Sunday, June 10, 2007

The Case for Asynchronous Logging

It is common practise for federated systems to maintain seperate logfiles to assist in fingerpointing should an error in production occur. However, this duplication of effort is unsustainable in the world of High Frequency Finance (HFF) where messaging volumes are approaching the 400K messages per second leading to a rethink and perhaps a spirit of cooperation between data sinks and sources.

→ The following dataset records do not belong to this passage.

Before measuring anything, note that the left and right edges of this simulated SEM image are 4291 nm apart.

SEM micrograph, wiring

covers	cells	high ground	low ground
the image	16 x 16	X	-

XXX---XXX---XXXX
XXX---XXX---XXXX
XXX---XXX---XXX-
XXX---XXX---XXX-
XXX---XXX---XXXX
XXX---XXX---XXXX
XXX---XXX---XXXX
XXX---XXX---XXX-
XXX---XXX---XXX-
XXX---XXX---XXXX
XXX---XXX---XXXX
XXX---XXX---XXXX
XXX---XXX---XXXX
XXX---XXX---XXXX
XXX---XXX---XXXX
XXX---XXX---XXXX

I propose that it's time to abrogate responsibility to one party not both, to log asynchronously. Deciding who carries the responsibility however, is not obvious. To understand the problem, lets look at the issues involved (or if you're of the half-empty glass persuasion - who gets the blame). Here's an example of a possible route between two applications:

  • Memory/Disk/SAN
  • Sender Application
  • Application proxy
  • TCP/IP Stack
  • Software Firewall
  • Hardware NIC
  • Network infrastructure (various routers/switches/firewalls, lan/wan etc)
  • Receivers NIC
  • Software Firewall
  • TCP/IP Stack
  • Application proxy
  • Receiver Application
  • Memory/Disk/SAN
As you can see, there's quite a log to go wrong. Lets now analyse where to perform the logging.

Sender Logging


If we rely on the sender, there's the immediate advantage that the sender will have to account for the log file space, access control and maintenance. However, from a consumer's point of view - that means there is a lack of control and potentially the case where you require a log and it's been deleted or is offline. From an audit point of view, you have increased the external dependency and hence the risk.

From the senders perspective, consumer lifecycle mangement also becomes slighty more difficult as you now have to poll your customers to see if they are still consuming your data, as it's not unknown for applications to be turned off without turning the feeds off due to lack of knowledge on who to contact.

Receiver Logging

With receiver logging, we have, effectively, a forensic record of the transfer across the stack and have control over the logfile lifecycle. It seems strange to state the obvious, but for higher performance, you should log to local disk, not NFS or SAN storage then back up the log files to resiliient storage.

Service Level Monitoring

A nice addition is to write service level monitoring as part of our productionised system. In this way you can monitor the normal performance of the system and build a predictive capability on applicaiton performance.

Conclusion

Asynchronous logging has the potential to save considerable disk space and processor time whilst reducing maintenance overhead. The receiver/data sink is the right place to log as it tests the circuit between server and receiver and puts the management of log files in the domain of the application which is where it belongs from a resource, audit and service level management perspective.